Although they have seen me travel to many countries as a solo traveler, my family was a little worried about my plan to visit Nairobi, the bustling capital of Kenya. After all, it is not a country that receives a great deal of positive press coverage.
To be honest, even I felt a little bit nervous about the prospect of visiting the city.
One thing that made us all feel a lot better about the idea of visiting bustling Nairobi was that I would be meeting a good friend there. I’d met Mary while studying at university, and it was her passion for her home city that had inspired me to visit Nairobi and Kenya. She’d been delighted to hear about my plans to tour the city, and had promised to give me the ultimate guided tour.
She’d assured me that Nairobi was a vibrant, exciting and safe city that had much to delight and fascinate travelers. I wondered what I would see as my flight began to descend down to the airport. I looked out the window and was amazed to see millions of lights stretching out in every direction. Nairobi was enormous!
I was so grateful to see Mary’s smiling face when I arrived. Although I was tired from the trip, I immediately felt energized when she gave me a big hug and welcomed me to her bustling home of Nairobi.
After a delicious meal prepared by Mary’s mother, I decided to make it an early night so that we could get up early and start exploring Nairobi the following day.
The next morning I awoke to the smell of delicious pancakes, which I ate quickly so that we could get to Nairobi as soon as possible! I asked Mary if we would be driving to the city, but with a smile she confirmed that we would be travelling ‘local style’ in a brightly coloured matatu.
On the way back from the airport I’d seen a couple of matatu mini buses which are brightly decorated vans that form the city’s public transport system. I was so confused how they worked – there seemed to be no official bus stops or timetables. Mary confirmed this was the case, and that you simply flagged them down if they seemed to be heading in the right direction, and tell them where to stop.
Sure enough, Mary expertly flagged down a minivan and before long we were bundled into the van, hurtling towards downtown Nairobi. I was so grateful for Mary’s insider knowledge on how to get us a ride in the matatu, as I am not sure I would have figured out how to do it on my own.

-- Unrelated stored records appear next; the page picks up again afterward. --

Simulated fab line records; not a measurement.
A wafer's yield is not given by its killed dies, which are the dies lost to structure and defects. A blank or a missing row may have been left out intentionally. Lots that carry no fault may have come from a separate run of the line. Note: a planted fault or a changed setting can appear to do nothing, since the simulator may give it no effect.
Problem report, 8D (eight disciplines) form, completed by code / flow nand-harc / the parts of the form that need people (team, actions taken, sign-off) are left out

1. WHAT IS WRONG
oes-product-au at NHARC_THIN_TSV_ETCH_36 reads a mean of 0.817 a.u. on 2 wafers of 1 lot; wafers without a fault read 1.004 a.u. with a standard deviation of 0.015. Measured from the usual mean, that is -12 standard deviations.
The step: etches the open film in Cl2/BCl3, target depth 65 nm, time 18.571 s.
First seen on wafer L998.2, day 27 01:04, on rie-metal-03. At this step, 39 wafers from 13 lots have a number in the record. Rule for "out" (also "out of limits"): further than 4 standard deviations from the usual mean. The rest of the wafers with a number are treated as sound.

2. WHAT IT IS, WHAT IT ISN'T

After a fun ride in the matatu – which features a bright interior with a disco ball – we were dropped off in downtown Nairobi. Coming from a small town in Australia, I was amazed and a little bit overwhelmed by all the sights and sounds of bustling Nairobi. I’d never seen so many people in my life!
Mary grinned as she grabbed me by the arm and took me through the street. Once we got through the crowd, we arrived at the main Convention Centre of Nairobi. After paying a small fee, we got in the lift and made our way up to the Helipad where foreign dignitaries arrive in their helicopters! From the helipad, we had an amazing view of Nairobi, which spread out as far as the eye could see in every direction.
All around me, people were taking photos and one group was even enjoying a picnic. Mary told me that it was a favourite spot for locals, including young people on dates. However, she explained that not many foreign visitors know about the place – so I felt very lucky to discover it!
After the helipad, we went on to have a traditional nyama choma fried meat dinner. Not only was the food delicious, but I was also so glad to have Mary there to show me the proper way to eat it (with your hands). The restaurant staff really seemed to appreciate my attempts to fit in, and I ended up having a great chat with the waiter. It seemed like being there with a local caused people to open up more about what life is really like in Nairobi.
As the great day drew to an end, Mary promised me that the following day we would get our first sight of Africa’s famous Big 5 where I could see animals including giraffes, lions and cheetahs. We spent an amazing few hours there, and I took lots of photographs of the animals.
Finally, we finished the short break to Nairobi with a stop by several of the city’s colourful and lively markets. I fell in love with a beautiful pair of Maasai-inspired earrings which Mary helped me to buy. Again, I was very grateful for her local knowledge and language skills.
In the end, the earrings became a symbol of the amazing two days I had spent exploring Nairobi with Mary. During my time in the city, it had ceased to seem like a far away, intimidating place, but had truly come to life as a real place filled with amazing people and experiences.
I was so grateful to see the city through the eyes of a local, and came away with a totally different view on the city. So often we get the wrong idea about what a city is really like, and it certainly helps to have a local there to show you all of the amazing gems a place has to offer.